Now or Neville
Little more needs to be said about Neville’s heroism in book seven, both in leading the resistance at Hogwarts and in carrying out Harry’s instructions to kill the snake Nagini even when all seems lost. Neville’s transformation from hapless doofus to stouthearted wizard is one of the notable (and well-noted) examples of personal growth in the series. He’s come along way since his first line: “Gran, I’ve lost my toad again.”
But the courage he displays in the last few books shouldn’t be a complete surprise. Recall that at the end of book one, it’s Neville who tries to stop Harry, Ron, and Hermione from sneaking out to look for the Sorcerer’s (or Philosopher’s, in the original) Stone. Hermione has to hit him with a body-bind curse. Later, when Dumbledore is awarding points to the three for their cleverness and courage in searching for the Stone, he concludes:
“There are all kinds of courage,” said Dumbledore, smiling. “It takes a great deal of bravery to stand up to our enemies, but just as much to stand up to our friends. I therefore award ten points to Mr. Neville Longbottom.”

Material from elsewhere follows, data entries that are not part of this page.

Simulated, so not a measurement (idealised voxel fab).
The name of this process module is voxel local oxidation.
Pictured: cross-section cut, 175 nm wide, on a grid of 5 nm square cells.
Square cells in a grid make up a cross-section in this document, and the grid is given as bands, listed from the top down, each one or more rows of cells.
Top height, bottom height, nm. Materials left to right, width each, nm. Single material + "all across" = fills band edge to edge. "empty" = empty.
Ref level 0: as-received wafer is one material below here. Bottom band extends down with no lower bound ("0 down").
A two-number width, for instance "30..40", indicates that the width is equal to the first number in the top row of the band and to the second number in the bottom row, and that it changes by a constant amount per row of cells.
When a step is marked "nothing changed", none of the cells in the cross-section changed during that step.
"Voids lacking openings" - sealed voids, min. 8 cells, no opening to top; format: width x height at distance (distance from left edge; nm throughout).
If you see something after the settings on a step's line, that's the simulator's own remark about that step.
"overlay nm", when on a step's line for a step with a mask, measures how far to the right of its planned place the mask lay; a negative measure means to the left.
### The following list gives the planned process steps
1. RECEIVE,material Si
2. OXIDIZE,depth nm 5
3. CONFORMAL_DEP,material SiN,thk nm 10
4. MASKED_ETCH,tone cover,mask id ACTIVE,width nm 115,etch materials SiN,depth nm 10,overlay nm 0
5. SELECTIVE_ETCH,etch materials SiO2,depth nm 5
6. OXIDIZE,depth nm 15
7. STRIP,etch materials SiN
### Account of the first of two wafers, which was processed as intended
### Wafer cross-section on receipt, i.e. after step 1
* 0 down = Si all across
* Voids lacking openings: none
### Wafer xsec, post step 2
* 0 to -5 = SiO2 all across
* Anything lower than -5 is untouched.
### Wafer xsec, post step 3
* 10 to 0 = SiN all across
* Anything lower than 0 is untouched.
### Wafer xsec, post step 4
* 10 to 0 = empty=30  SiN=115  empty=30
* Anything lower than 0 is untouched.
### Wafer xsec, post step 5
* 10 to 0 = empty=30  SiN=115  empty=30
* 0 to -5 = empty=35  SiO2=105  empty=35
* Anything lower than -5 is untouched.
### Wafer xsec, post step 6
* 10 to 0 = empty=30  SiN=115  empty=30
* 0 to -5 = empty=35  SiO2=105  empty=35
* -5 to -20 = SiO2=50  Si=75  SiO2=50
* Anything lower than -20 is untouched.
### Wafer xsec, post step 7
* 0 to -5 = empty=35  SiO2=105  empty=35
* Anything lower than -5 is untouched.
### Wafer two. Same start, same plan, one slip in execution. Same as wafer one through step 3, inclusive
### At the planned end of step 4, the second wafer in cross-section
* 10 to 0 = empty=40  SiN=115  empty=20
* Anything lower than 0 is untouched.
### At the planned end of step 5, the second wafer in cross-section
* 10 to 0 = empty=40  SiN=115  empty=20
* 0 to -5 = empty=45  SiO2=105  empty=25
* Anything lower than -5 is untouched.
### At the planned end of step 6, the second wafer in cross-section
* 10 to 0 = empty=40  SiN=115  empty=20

Those ten points put Gryffindor over the top to win the House Cup. Although the Sorting Hat takes “a long time to decide with Neville,” it finally chooses Gryffindor. Since Neville magically pulls the sword of Gryffindor out of the Hat at the end of book seven, it would seem that the Hat knew what it was doing.
And oh yes. The curse of Voldemort’s that Neville escapes from as he kills the snake? A body-bind curse.